Import the sql dump from the demo directory after unzipping it. For user, substitute the same user as in the database creation in the previous step:

localhost> cd demo; gunzip fp_specify_a.sql.gz
localhost> mysql -u user -p testfish < fp_specify_a.sql

Unpack Specify

Unpack specify.tar. This will create a directory named "specify". I will refer to this directory as $SPECIFY_ROOT from now on.

To test that Specify finds Java correctly we will start it but not log in. This is very important at this point, because we have not yet configured Specify, and logging in will complicate that. Before you start it, on Ubuntu you will want to turn off compiz (right-click the desktop and choose "Change Destop Background" ->Visual Effects"->"None"), otherwise you might get blank dialog windows and other very bad GUI effects.

Navigate to $SPECIFY_ROOT and run specify.sh

localhost> cd $SPECIFY_ROOT
localhost> ./specify.sh

REMEMBER: IF THE LOGIN SCREEN APPEARS, DO NOT LOG IN OR OTHERWISE CLICK ANYTHING ON THE SCREEN AT THIS POINT, EXCEPT CANCEL

There may be Java errors in the shell window that you started Specify in, but if you see the Specify login window, you have tested your Specify sufficiently at this point. 'Do not log in. Instead, press Cancel, and proceed with the next step.

If you do not see a login screen, ummm, well we haven't started to think about that yet.  :-)

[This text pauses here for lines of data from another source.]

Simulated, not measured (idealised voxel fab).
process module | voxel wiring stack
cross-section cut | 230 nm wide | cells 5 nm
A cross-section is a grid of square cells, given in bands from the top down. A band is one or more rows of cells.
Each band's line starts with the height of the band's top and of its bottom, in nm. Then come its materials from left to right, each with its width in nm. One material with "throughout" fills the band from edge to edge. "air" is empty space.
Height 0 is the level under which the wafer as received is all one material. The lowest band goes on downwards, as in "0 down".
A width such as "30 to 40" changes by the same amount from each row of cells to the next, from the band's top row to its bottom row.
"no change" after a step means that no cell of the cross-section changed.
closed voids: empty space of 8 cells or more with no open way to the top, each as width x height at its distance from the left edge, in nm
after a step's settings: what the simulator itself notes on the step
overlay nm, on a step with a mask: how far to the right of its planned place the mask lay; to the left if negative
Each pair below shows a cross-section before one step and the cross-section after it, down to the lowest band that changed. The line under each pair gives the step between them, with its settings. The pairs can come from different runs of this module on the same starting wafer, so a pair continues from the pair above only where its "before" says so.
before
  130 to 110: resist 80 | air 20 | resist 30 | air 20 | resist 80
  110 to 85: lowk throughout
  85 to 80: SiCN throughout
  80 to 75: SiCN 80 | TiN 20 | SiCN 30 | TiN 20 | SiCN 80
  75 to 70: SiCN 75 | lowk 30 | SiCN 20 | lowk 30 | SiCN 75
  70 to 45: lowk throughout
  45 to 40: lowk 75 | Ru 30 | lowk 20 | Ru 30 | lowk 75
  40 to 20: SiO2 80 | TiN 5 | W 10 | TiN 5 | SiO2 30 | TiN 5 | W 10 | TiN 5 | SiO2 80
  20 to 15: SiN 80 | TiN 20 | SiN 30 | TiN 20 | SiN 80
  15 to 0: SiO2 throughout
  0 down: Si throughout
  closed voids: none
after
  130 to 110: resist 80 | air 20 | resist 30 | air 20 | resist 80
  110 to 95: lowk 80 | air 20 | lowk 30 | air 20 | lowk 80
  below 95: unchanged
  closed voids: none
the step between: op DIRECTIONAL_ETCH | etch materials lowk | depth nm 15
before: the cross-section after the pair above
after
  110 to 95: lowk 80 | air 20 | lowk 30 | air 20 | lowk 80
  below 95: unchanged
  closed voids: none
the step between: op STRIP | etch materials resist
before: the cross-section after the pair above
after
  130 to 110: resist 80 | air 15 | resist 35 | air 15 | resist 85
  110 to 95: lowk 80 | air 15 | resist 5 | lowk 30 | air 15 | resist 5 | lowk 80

Add user.properties to Specify

I have provided a copy of my user.properties file. Put it in $SPECIFY_ROOT/Specify/. There will be some errors when you start Specify because some paths are stored in user.properties that won't exist in your installation, but Specify recovers. What using my file does for you is provide a working user/password configuration, and prevent Specify from trying to create the database when it is run the first time.

Running Specify

If you are running Ubuntu you will want to turn off compiz (right-click the desktop and choose "Visual Effects" and then "None"), otherwise you might get blank dialog windows and other very bad GUI effects.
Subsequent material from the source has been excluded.